Miscellaneous
Poor city children!
A concrete jungle. Parks few and far in between. Dusty roads, pavements occupied by vehicles, construction materials and footpath vendors. Choking air pollution. Motorcycles zooming all around. A place full of strangers.Mohan Guragain
A concrete jungle. Parks few and far in between. Dusty roads, pavements occupied by vehicles, construction materials and footpath vendors. Choking air pollution. Motorcycles zooming all around. A place full of strangers.
Kathmandu is no place to grow up.
When I struggle to engage my four-year-old daughter on her days off from school, I am constantly reminded of my own early days, growing up in the hills. There we had fields as far away as you could see. Fruits to pick all around, trees to climb and to swing from everywhere. Everyone in the neighbourhood, a familiar face. No young soul without serious business confined to their room or home, except when it was dark. Playing football of fallen limes. Twigs, logs, sacks, rings, all playthings. Frolicking with friends, running after calves, chasing monkeys and jackals in the woods. What more to ask for in life as long as you did not go hungry or thirsty and had some clothes to wear.
Children in villages grow in the lap of nature. They know how the soil smells when the field is freshly dug or when it rains. They know how the bamboos whistle in the wind, how the dove coos, when glow worms fly, and what a wasp sting feels like.

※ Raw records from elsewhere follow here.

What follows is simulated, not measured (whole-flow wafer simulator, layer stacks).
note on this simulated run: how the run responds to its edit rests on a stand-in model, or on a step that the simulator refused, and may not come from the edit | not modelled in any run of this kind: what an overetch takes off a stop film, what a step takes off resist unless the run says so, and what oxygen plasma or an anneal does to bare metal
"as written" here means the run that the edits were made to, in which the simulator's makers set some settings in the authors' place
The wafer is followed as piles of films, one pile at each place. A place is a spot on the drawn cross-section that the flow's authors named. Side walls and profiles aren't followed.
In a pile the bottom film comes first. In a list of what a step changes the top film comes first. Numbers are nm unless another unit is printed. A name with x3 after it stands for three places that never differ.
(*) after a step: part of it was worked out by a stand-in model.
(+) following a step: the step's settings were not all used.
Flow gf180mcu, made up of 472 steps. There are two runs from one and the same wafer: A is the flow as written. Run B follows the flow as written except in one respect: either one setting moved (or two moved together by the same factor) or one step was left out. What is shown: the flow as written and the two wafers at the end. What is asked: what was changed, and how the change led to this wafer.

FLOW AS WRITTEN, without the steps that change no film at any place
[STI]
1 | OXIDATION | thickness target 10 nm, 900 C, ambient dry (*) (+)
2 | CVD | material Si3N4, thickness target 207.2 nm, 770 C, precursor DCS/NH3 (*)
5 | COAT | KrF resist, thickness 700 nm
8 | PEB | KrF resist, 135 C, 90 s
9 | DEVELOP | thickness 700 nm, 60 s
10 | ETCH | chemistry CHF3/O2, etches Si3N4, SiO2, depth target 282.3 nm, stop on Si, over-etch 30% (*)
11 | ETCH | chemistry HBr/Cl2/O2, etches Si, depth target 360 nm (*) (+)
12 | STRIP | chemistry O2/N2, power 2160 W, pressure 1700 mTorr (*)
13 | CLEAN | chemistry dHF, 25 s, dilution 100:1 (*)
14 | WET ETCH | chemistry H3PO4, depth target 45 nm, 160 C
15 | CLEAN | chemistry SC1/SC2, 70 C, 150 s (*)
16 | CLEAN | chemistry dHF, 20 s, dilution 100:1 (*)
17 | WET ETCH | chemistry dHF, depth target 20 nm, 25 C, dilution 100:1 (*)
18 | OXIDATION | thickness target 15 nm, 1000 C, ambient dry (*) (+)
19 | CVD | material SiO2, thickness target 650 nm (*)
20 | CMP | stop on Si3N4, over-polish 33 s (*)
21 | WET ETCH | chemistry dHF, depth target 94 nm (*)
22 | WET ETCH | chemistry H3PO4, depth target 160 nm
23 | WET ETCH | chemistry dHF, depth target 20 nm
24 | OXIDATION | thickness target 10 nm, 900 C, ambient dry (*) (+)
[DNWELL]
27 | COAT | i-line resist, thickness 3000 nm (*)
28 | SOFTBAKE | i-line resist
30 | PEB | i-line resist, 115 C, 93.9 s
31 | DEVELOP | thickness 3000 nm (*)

For their city counterparts, vegetables are found in shops. The butcher produces all kinds of meat. Milk comes in pouches. They don’t know which is bigger: cow or buffalo! All reality is virtual and mediated. Book is the source of all knowledge. Tablet becomes the playground.
For people of modest or little means like me, who have come in search of opportunities, rearing a child is a nightmare in the city. There is no granny to give the baby an oil massage. Many tiny tots have no bigger brothers or sisters to teach them how to brush or how to flush. You cannot even really let the child out: she may be run over on the street; he might be picked up by crooks.
Kathmandu feels so insecure, most houses have walls for fences, leaving no space unclaimed except for what the road retains. This encroachment of what could have been stretches of open space also limits people’s mental horizons. Tenants, in particular, feel they don’t belong to where they have come to live. Probably children too feel squeezed amid the compartmentalised neighbourhoods.
So you have to ask them to cycle on the rooftop, play ball in the corridors. Their nursery schools, save a few, have no playgrounds. They have nowhere to run or to stray. They have no lawns for sunbathing. And when TV becomes their best companion, it is of little wonder that thick spectacles have become a uniform of sorts for little ones.
Back in villages, we took our own risks and faced our own problems. We climbed up trees that we could not climb down. We jumped down rows of terraced fields until our feet ached.
We were often caught in the middle when we could not weigh down standing bamboo. Children spent whole days swimming in unfamiliar waters. Some were sent to the jungle alone to graze cattle. We hardly gauged the dangers of silly acts of adventure like rolling stones down cliffs, getting oxen to fight on slippery slopes. We might have been gored by bullocks but that is how we grew up into “confident” men and women, in our own right. That we could not entirely focus on studies was something very few bothered about.
Here in Kathmandu Valley, dust has been such a problem in the last few years that you cannot take your baby out on a public vehicle for an hour. If you do, they develop a breathing problem in the evening.
This spell of passive growth has a huge bearing on children’s physical well-being and mental and emotional growth. Some talk and act like cartoon characters, as a result of constantly watching all sorts of animations available on channels and online. Misunderstanding with parents builds early on. Trivial matters are enough to irritate our budding generation.
Why can’t there be parks for children at manageable distances, safe lanes for cycling, ramps to skate on, open spaces to gather and chat and play for hours? What do we want them to grow up into without providing them with facilities suitable to foster their development?
Well-to-do families have managed to fill this gap by sending their children to well-facilitated boarding schools where they can indulge in most sports, martial arts, do athletics, practice music and engage in other creative pursuits. Some may be joining cricket academies to practise during the weekends. A few may be chauffeured to facilities for routine sessions. But the majority have no way out. Most parents are having to regret their inability to provide the new generation with the space and care they require and deserve. And individuals are not to be blamed for their failures if they made the minimum effort expected of them. It reflects poorly on our society and nation as a whole if its citizens are helpless.
Isn’t it time the state widened its social security net to include children’s concerns? Just like free immunisation, should not there be common platforms for our little ones to grow up healthy and sound? They say that a morning shows the day. With our cloistered communities and sore-eyed, bored children, what new dawn are we heralding?